We connect a digital society.

Made possible through technology, made personal through data, made powerful through content. Bringing people, communities and brands together like never before.

Operating a problem-led, outcome-focused bespoke approach, we come to together to provide meaningful connections between brands and audiences through strategy & planning, campaigns & activation and consultancy & transformation.

Connect with us today for more insightful, innovative and imaginative ways to connect with your audience.

Talk to us about strategic solutions across analytics, search, design & content.

Introducing Builtvisible’s Indexation Checker

February 7, 2020 | 6 min read

As technical SEO specialists, understanding how Google and other search engines crawl, render and index our websites stand among our top priorities

However, getting the necessary data to analyse each of these areas is often not as easy as you might think.

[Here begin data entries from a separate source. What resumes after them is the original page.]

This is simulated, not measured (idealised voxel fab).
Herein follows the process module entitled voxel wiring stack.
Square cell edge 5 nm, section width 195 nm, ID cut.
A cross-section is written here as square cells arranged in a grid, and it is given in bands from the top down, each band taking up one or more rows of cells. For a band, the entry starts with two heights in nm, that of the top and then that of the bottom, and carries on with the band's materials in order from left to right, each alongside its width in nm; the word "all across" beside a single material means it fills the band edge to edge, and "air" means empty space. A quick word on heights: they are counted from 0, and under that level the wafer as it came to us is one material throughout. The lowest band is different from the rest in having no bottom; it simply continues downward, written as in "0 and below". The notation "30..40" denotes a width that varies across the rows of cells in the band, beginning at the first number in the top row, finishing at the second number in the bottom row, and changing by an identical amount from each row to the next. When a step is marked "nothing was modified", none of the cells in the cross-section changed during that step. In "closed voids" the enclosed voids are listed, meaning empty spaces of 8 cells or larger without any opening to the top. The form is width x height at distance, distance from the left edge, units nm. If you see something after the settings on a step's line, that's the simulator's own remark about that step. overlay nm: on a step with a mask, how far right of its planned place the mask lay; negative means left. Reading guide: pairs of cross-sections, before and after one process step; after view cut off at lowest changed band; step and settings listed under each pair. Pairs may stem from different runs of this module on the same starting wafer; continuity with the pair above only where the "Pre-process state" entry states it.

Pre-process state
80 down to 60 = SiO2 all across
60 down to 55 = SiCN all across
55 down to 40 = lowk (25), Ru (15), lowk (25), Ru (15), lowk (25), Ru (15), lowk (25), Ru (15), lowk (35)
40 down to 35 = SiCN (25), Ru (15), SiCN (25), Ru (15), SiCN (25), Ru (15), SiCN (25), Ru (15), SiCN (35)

While we do have a detailed guide on how to perform log file analysis to understand Googlebot’s crawling behaviour, our last post about gathering indexation data was back in 2016. And although some of the information given still stands, I’m going to build on the ideas by sharing some of the new techniques that we have developed internally to fetch Google indexation status data, particularly for large scale sites.

Why knowing your website’s indexation status is important

As an SEO specialist or website owner, you want to attract potential users/customers to your site through Google Search. If your website (or part of your website) is not indexed, then you won’t appear in the search results and you’ll forfeit any potential organic traffic, conversions and revenue.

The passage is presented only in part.